Re: where should I stick that backup?

From: Magnus Hagander <magnus(at)hagander(dot)net>
To: Stephen Frost <sfrost(at)snowman(dot)net>
Cc: Noah Misch <noah(at)leadboat(dot)com>, Robert Haas <robertmhaas(at)gmail(dot)com>, "pgsql-hackers(at)postgresql(dot)org" <pgsql-hackers(at)postgresql(dot)org>
Subject: Re: where should I stick that backup?
Date: 2020-04-06 17:32:45
Message-ID: CABUevEwgvWTZB0MoFezALHidFWahuczw5sgHxgfWjrPMwtRucQ@mail.gmail.com
Views: Raw Message | Whole Thread | Download mbox | Resend email
Thread:
Lists: pgsql-hackers

On Mon, Apr 6, 2020 at 4:45 PM Stephen Frost <sfrost(at)snowman(dot)net> wrote:
>
> Greetings,
>
> * Noah Misch (noah(at)leadboat(dot)com) wrote:
> > On Fri, Apr 03, 2020 at 10:19:21AM -0400, Robert Haas wrote:
> > > What I'm thinking about is: suppose we add an option to pg_basebackup
> > > with a name like --pipe-output. This would be mutually exclusive with
> > > -D, but would work at least with -Ft and maybe also with -Fp. The
> > > argument to --pipe-output would be a shell command to be executed once
> > > per output file. Any instance of %f in the shell command would be
> > > replaced with the name of the file that would have been written (and
> > > %% would turn into a single %). The shell command itself would be
> > > executed via system(). So if you want to compress, but using some
> > > other compression program instead of gzip, you could do something
> > > like:
> > >
> > > pg_basebackup -Ft --pipe-output 'bzip > %f.bz2'
> >
> > Seems good to me. I agree -Fp is a "maybe" since the overhead will be high
> > for small files.
>
> For my 2c, at least, introducing more shell commands into critical parts
> of the system is absolutely the wrong direction to go in.
> archive_command continues to be a mess that we refuse to clean up or
> even properly document and the project would be much better off by
> trying to eliminate it rather than add in new ways for users to end up
> with bad or invalid backups.

I think the bigger problem with archive_command more comes from how
it's defined to work tbh. Which leaves a lot of things open.

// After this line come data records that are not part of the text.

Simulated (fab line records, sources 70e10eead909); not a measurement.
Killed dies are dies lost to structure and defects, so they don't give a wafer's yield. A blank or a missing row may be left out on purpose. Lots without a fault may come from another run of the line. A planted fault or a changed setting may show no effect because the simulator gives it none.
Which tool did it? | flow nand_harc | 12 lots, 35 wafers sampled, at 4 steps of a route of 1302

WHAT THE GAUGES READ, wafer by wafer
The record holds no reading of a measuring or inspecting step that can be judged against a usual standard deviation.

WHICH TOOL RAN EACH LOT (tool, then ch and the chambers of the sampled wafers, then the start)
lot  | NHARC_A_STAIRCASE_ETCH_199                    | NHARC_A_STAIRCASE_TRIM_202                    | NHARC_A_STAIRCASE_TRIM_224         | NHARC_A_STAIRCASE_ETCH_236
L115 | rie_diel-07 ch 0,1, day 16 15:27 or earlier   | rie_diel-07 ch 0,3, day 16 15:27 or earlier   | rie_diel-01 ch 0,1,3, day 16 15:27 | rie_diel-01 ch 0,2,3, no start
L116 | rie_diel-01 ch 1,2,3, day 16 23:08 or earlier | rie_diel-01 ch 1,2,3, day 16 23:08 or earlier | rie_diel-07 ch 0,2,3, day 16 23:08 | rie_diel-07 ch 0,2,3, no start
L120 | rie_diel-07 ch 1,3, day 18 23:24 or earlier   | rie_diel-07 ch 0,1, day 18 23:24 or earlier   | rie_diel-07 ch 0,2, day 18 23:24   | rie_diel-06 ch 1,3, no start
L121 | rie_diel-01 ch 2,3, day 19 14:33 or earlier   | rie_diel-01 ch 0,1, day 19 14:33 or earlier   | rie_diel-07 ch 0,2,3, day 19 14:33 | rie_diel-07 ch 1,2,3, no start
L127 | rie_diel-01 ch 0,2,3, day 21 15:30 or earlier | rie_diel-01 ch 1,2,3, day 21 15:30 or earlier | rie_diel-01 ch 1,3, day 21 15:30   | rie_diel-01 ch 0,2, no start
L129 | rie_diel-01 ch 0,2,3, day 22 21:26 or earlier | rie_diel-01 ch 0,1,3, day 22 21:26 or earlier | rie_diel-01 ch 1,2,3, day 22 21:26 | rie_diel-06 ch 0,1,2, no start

This sounds to me like a much narrower use-case, which makes it a lot
more OK. But I agree we have to be careful not to get back into that
whole mess. One thing would be to clearly document such things *from
the beginning*, and not try to retrofit it years later like we ended
up doing with archive_command.

And as Robert mentions downthread, the fsync() issue is definitely a
real one, but if that is documented clearly ahead of time, that's a
reasonable level foot-gun I'd say.

> Further, having a generic shell script approach like this would result
> in things like "well, we don't need to actually add support for X, Y or
> Z, because we have this wonderful generic shell script thing and you can
> write your own, and therefore we won't accept patches which do add those
> capabilities because then we'd have to actually maintain that support."

In principle, I agree with "shellscripts suck".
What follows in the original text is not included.